Lunchbox Notes for Kids: To Do or Not to Do?

Leaving lunchbox notes for the children in their lunch is a fun and sweet idea, but when you have multiple young children, it’s really hard to follow through. I used to feel like a bad mother when my oldest came home mentioning the lunchbox notes her friends got from their parents.

Mother guilt is so real, guys, but to my husband’s beliefs, I try too hard and am spoiling the children — he will never get it!

To put less pressure on myself, I learned to leave a note only when I had extra minutes to make one, definitely not every day, so the kids wouldn’t expect it. “I was able to make peace with myself and figure this all out. So smart!” I thought to myself.

Their lunchbox notes
Their lunchbox notes

Then I had a hard time connecting with my middle child – our personalities clashed, and I found it very difficult to deal with him. A little reminder, my middle child was only six years old. It sounded terrible that I could barely handle my six-year-old, but his “immaturity and ignorance” made me burst into tears sometimes. The mother guilt ate me alive when I wasn’t with him, but my goodness, I couldn’t help myself when I was with him!
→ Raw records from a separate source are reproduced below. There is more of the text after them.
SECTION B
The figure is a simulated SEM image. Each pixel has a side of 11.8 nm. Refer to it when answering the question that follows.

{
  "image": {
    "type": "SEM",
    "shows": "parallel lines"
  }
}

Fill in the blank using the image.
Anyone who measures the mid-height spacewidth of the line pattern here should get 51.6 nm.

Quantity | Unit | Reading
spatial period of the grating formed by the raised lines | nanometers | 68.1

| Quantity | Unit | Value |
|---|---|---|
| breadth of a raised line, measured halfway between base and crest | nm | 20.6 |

That being said, I found leaving him small notes in his lunch helped us connect a bit better. He was happy to see the lunchbox notes, and often, the notes served as launch pads for our conversations about his day.

The daily lunchbox note planning – Can you afford the time and effort?

Leaving lunchbox notes for my middle child meant the other two got notes too; they wouldn’t settle with the “unfairness” if their siblings got something and they didn’t. 

I’ve tried many, and I find that sticky notes work best for us. They are affordable and easy to use, and children can save them by re-sticking the notes elsewhere.

Lunchbox Notes for the three-year-old

This one was probably the easiest to please. Animal drawings were the biggest hit, and he was happy every time he got one. I wasn’t even good at drawing, but I used simple, step-by-step drawings from the internet, and it worked really well. Or maybe he was just not old enough to judge my drawings, yet. 🙂

He started saving his lunchbox notes in a notebook, and guess what, his older siblings copied his idea. It always made my day to see the children treasure the notes I made for them. 

A drawing note
The youngest’s drawing note

Lunchbox Notes for the six-year-old

I put a lot more intention into writing lunchbox notes for him. I wrote him simple, inspirational messages, and sometimes included a small drawing of things he liked, such as snakes and turtles. Or, when we had a hard time connecting, I got a chance to find a better way to communicate through the notes. Or the best were love notes – I just simply told him how much he was loved. He was a very sweet child with big emotions, so he needed to hear he was loved often.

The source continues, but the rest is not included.